Often students will want to generate random numerical values in ranges that do not start at zero. For example, they might want to generate a random side length for a polygon between 50 and 150. This can be accomplished using some simple math, i.e., 50 + random(101) (note that 50 + random(101) could only yield values up to 149). Similarly, a turtle could be directed to turn up to 90° in either direction using the statement rt -90 + random(181). However, the random allows students to select values from a range of integers directly by calling random with two integer arguments. random(50,101) will select a number between 50 and 100, inclusive.

Some additional arguments to the random are revealed by the drop-down menu of the coding block; these and other options are described below.

100

This usage is described above. In technical terms, the value is chosen from a uniform distribution (i.e., each integer value is equally likely to be selected).

[true, false]

This syntax illustrates that we can use random to select an element from any array of values, a feature that will be discussed in Arrays! lesson. In the example provided in the drop-down menu, random selects a Boolean value, true or false. Boolean values will be introduced in the Conditional Logic! lesson.

normal

A random value is selected from a standard Normal distribution. Values closer to 0 are more likely to be chosen. The standard Normal distribution folls a bell shape, with nearly all values (99.7%, to be more or less exact) will be within -3 and 3.

position

A set of values is randomly selected from the range of x, y coordinates in the visible screen, and returned as an HTML location object. This usage of random will be introduced in the Chase Other Sprites! lesson, with additional aspects of it introduced after the introduction of objects, in Custom(ized) Objects!

color

This usage is described above. However, note that when using the color argument, the result is not selected from the predefined colors listed on Pencil Code color reference; rather, it is instead one of 360 HSL (hue, saturation, lightness) codes. HSL codes are discussed in the teachers notes for the Colors! lesson.

One additional additional possibility is calling random with no argument at all, i.e., random(). As with all function calls that do not involve an argument, explicit use of parentheses is required in this case. random() generates a value from a uniform distribution in the range [0,1), returning a value greater than or equal to 0 and less than 1.
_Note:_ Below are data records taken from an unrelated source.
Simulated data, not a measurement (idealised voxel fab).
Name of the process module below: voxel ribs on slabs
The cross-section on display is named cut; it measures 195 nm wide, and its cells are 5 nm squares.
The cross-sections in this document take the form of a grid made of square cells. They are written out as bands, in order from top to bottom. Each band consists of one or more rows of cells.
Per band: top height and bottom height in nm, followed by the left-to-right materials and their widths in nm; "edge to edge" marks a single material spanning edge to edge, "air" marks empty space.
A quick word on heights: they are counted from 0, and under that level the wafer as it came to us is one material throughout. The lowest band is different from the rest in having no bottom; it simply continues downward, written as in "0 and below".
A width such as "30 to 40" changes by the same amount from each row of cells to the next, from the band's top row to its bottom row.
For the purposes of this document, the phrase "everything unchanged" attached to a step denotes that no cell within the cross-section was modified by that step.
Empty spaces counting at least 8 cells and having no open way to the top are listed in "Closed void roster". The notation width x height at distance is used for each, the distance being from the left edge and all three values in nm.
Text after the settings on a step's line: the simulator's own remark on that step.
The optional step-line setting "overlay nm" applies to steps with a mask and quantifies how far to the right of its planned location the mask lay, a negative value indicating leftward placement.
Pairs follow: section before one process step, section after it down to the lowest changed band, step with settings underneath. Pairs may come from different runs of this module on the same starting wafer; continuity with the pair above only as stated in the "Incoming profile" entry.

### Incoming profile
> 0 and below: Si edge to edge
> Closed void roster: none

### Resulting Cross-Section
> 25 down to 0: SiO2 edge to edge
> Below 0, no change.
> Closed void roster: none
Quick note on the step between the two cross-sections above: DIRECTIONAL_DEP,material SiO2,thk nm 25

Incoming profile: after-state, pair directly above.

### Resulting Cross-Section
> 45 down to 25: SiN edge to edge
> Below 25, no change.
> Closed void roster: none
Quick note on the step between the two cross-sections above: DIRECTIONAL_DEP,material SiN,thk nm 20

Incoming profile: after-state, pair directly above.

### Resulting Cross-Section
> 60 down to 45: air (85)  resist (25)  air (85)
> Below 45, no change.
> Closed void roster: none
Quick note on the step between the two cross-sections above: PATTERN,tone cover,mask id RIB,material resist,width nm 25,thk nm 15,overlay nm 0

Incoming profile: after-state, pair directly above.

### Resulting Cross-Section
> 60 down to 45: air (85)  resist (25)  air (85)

then / calling for in the test panel

As noted in the notes to DotArt!, the command line embedded in the test panel only allows for single-line entries. Thankfully, mutliple statements can be entered on a single line, by ending each one with a semicolon. To code a for loop, use the CoffeeScript then keyword, followed by all statements to be included in the for block, separated by semicolons. For example,

for [1..8] then dot blue; rt 45; fd 100

Both then and semicolons can also be used more generally, enabling writing multiple statements with a single line of code.

What can go wrong

Undesired parsing of function calls

On occasion, CoffeeScript with not interpret function calls as the coder intends when parentheses are not explicitly shown. This can happen when a function accepts multiple arguments, and the user enters a function call for one of those arguments. For example, this pitfall arises from the code

pen random color, 10

After this code is run, the pen will not be the specified thickness. We can see the source of the problem in block mode, which shows that CoffeeScript interprets the code incorrectly as this:

rather than

Without parentheses, CoffeeScript interprets the 10 as a second argument to the random function. However, because color is the first argument, the compiler simply ignores that second argument. This can be a particularly frustrating error, as it does not lead to an error message! Thankfully, the fix is as simple as making the parentheses explicit:

pen random(color), 10

Inconsistent indentation

Coffeescript is a whitespace sensitive language, meaning it uses spaces and newlines to separate elements of a script. Multiple lines of code that belong together, such as in a for loop, are known as code blocks; these are denoted through indentation. By default, in text mode, Pencil Code indents two spaces. The CoffeeScript compiler doesn't impose a standard unit of indentation, so students can vary this. The key is to be consistent, as mixing indentations will generally lead to errors.

Mis-filling with fill

fill adds colored shading based on the path the turtle has taken since the most recent call to pen. If pen is called again along the way to designing a shape—such as to change pen color or thickness—the result is unlikely to be what was desired. Often, the best approach is to repeat the pattern once, first going through the shape using pen path, followed by fill, and then repeating using the colors of the lines that should be superimposed. For example, consider the code used to draw and fill the following shape:

Exceeding available memory

When working at speeds other than speed Infinity, Pencil Code operates in a queue-based animation manner. The animation queue will be discussed in later lessons, beginning with Add More Turtles!. The relevant issue here is that by default Pencil Code creates the entire queue for each sprite, prior to animation commencing on screen. An error can arise with for loops if the user specifies an excessive number of iterations, as the application will run out of memory. For example, the following code cause the program to crash:

When the program crashes owing to excesssive iterations, Pencil Code will show one of the following two messages:

The difference is not important for the purposes of the lesson—the underlying issue is largely the same, as is the solution. (An explanation is provided in the Technicalities section of this document, below.)

Pedagogy

This lesson is the first of many that explore tools which allow the programmer to control the flow of execution of statements in our code (i.e., program "flow control"). Given the importance of iteration to coding, this and the following three lessons are largely devoted to thoroughly exploring that topic. Activities in subsequent lessons, which are ostensibly focused on Sprites, provide ample additional opportunity for additional practice with loops, before moving on to conditional logic, and later, functions, events, and error handling.

Technicalities

Arrays

The use of a for loop necessitates introducing the concept of an array, e.g., the [1..3] in the for loop block:

This is one of the few exceptions to this curriculum's goal of always identifying and explaining new concepts or structures as they are introduced. However, the drawbacks of the alternatives are outweighed by the benefits of making the exception. A discussion of arrays at this point would be an unnecessary distraction. Another alternative would be to make use of while loops. HJowever, this would necessitate introduction of Boolean expressions and conditional logic.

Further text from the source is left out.